This morning the GetSwift Ltd (ASX: GSW) share price continued its strong run and climbed 10% to hit an all-time high of $2.52.
This brought the logistic platform provider's year-to-date return to an incredible 740%.
Is it too late to invest?
Often when a company's shares rise so meteorically it can be easy to dismiss it as a missed opportunity, however I remain confident that there are still significant gains ahead for this fledgling tech company.
As well as signing potentially lucrative deals with Commonwealth Bank of Australia (ASX: CBA), Pizza Hut, Fantastic Furniture, and Red Rooster, the company just announced a game-changing agreement with NA Williams in the United States.
When this deal hits its peak, management estimates that it will generate annual sales in excess of $138 million.
Based on this deal alone and the sector's average price-to-sales ratio of 4.3x, I believe GetSwift could easily command a market capitalisation of $593 million.
If you add in the other deals it has on the table, excluding those that are in the works, then I see the company being worth upwards of $700 million in two to three years.
With approximately 155 million shares outstanding (Note. Corrected from 125 million) and a share price of $2.52, GetSwift has a market cap of $390 million today (Note. Corrected from $315 million). This could potentially mean there is still significant upside potential for its shares over the next few years.

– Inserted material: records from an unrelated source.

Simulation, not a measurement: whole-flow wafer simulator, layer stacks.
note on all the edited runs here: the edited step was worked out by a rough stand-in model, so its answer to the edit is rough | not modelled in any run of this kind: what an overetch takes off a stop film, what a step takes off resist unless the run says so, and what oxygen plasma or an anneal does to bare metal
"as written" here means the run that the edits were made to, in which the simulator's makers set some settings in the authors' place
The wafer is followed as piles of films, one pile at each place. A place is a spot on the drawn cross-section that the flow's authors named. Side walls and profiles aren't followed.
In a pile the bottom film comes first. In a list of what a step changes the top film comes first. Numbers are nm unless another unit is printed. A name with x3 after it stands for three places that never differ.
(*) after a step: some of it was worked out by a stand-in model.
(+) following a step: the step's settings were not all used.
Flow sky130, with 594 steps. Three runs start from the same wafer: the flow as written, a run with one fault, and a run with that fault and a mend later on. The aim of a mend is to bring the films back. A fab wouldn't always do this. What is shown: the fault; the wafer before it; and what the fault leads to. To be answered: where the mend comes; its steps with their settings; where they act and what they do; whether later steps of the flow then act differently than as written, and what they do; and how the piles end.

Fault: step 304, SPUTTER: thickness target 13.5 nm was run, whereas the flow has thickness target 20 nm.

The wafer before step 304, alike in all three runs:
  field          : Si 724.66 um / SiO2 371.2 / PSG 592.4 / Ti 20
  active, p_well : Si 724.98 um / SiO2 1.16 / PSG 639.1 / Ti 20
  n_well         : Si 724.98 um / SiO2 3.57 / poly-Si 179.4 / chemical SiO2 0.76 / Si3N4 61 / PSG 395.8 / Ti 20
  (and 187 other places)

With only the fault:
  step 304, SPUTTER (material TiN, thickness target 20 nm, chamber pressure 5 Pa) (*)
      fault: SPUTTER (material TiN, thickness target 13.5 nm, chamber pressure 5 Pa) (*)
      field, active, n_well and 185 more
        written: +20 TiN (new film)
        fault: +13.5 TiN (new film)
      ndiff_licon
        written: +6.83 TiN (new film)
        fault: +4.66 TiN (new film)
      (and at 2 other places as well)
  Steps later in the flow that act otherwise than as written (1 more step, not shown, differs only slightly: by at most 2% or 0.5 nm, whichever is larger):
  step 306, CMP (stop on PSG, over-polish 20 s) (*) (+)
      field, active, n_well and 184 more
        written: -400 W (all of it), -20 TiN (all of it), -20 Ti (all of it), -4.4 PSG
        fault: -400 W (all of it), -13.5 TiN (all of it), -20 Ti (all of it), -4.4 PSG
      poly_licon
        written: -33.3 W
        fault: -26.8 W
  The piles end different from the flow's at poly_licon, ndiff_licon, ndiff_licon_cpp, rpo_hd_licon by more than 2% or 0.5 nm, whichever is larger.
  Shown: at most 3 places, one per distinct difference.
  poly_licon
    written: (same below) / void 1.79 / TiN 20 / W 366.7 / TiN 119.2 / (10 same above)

But it isn't without its risks, of course. Should these deals fail to deliver the level of growth that is expected, then its shares could come under significant selling pressure.
Furthermore, while I believe that the company will become highly profitable as its scales, at this stage it is a touch unclear what the costs will be to support the billions of deliveries that will potentially run through its platform each year.